Pursuing the complete CHI credential involves three separate fees, paid at different stages of the process:

FeeAmountWhen Paid
Application fee$40At initial application, before exam registration
CoreCHI exam fee$191When registering for the CoreCHI knowledge exam
CHI performance exam fee$302When registering for the language-specific performance exam
Total$533Across the full CHI credentialing path

Notice that the CHI performance exam ($302) costs more than CoreCHI ($191) — more than one-and-a-half times as much. This reflects the added cost of video-recorded, human-scored oral exam administration compared to a computer-scored multiple-choice format. Candidates should budget for all three fees before beginning the process, since the application fee is a prerequisite gate rather than an optional add-on.

It's worth noting these fees apply specifically to the CoreCHI + CHI performance exam path. Candidates pursuing CoreCHI-P or ETOE instead would not pay the $302 CHI performance exam fee, since those paths don't include a performance-exam component (see Section 1.1 for the difference between credential paths).
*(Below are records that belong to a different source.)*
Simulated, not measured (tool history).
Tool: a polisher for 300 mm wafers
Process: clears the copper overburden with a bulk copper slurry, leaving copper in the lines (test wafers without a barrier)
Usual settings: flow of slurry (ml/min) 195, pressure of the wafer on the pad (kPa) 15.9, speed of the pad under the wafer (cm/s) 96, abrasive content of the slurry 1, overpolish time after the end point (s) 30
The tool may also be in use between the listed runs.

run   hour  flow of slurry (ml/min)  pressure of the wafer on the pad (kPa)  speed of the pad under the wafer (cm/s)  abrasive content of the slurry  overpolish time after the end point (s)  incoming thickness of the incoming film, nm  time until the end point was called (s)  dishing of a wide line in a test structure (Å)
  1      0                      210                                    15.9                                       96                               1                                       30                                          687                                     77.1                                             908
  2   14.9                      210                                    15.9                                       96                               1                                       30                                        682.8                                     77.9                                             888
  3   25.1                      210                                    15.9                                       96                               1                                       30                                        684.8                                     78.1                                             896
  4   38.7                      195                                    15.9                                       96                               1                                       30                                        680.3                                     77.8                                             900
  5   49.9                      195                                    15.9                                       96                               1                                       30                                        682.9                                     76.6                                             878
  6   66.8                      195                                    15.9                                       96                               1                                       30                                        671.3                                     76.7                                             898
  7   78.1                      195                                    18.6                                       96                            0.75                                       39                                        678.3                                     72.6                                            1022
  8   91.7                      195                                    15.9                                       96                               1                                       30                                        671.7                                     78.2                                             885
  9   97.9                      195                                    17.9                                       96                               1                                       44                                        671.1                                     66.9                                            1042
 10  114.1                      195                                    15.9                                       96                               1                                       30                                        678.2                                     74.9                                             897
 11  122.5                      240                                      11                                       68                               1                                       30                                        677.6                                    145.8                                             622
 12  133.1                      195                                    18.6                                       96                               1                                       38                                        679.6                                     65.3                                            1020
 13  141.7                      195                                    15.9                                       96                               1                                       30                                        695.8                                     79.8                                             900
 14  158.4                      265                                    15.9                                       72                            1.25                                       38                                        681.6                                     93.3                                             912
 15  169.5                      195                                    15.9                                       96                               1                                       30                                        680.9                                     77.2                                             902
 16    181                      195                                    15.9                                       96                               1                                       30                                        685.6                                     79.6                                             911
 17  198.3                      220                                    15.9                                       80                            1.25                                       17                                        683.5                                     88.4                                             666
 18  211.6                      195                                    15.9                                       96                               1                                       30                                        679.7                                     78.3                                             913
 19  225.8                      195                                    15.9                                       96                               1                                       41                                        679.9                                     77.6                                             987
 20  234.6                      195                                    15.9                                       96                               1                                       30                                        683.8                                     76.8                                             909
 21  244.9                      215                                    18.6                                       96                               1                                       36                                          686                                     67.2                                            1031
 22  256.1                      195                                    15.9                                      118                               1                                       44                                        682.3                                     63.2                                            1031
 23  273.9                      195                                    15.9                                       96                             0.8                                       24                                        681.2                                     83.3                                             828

Recertification: Every 4 Years

The CHI credential is not permanent — it must be renewed on a 4-year cycle. Recertification requires:

  • Completing continuing education (CE) hours during the 4-year cycle (32 hours, drawn from CCHI-approved sources covering interpreting practice, ethics, and related professional development topics)
  • Submitting recertification documentation and paying an associated recertification fee before the credential's expiration date

The recertification requirement exists because healthcare interpreting is a field where terminology, legal requirements (such as language-access regulations), and best practices continue to evolve — a credential earned once, without ongoing education, would not reliably reflect current competency years later. Interpreters should track their CE hours throughout each 4-year cycle rather than attempting to accumulate them all shortly before the renewal deadline, since CCHI-approved CE opportunities can take time to schedule and complete.

What Counts as Qualifying Continuing Education

CCHI's 28-hour continuing education requirement is not satisfied by arbitrary coursework — it must be drawn from CCHI-approved sources and generally falls into categories such as interpreting skills practice, healthcare terminology updates, ethics and standards of practice, and topics related to the U.S. healthcare system or cultural responsiveness. This mirrors the same five domains tested on CoreCHI, which means an interpreter's recertification education naturally reinforces the same knowledge base the original exam covered — the learning doesn't stop once the credential is earned. CCHI publishes a directory of approved CE providers and courses, and interpreters should confirm a course carries CCHI-approved CE credit before enrolling, since not all healthcare-adjacent training automatically qualifies.

Putting It Together: The Full Path to CHI

Combining this section with 1.1-1.3, here is the complete sequence a candidate follows to earn and maintain the CHI credential:

  1. Confirm eligibility (age 18+, HS diploma/equivalent, 40 hours of training, dual-language proficiency)
  2. Pay the $40 application fee and submit documentation
  3. Register for and pass CoreCHI ($191 fee) — 100 questions, 5 domains, scaled score 450 to pass
  4. Register for and pass the CHI performance exam in your language ($302 fee) — consecutive/simultaneous/sight/written interpreting, video-recorded
  5. Receive the CHI credential
  6. Maintain the credential with 32 CE hours every 4-year recertification cycle

With the full exam landscape now mapped out, the remaining chapters of this guide teach the content itself — starting with Chapter 2's deep dive into the ethics domain that anchors nearly a quarter of the CoreCHI exam.

Test Your Knowledge

Which of the following is a required eligibility criterion for applying to the CHI credentialing path?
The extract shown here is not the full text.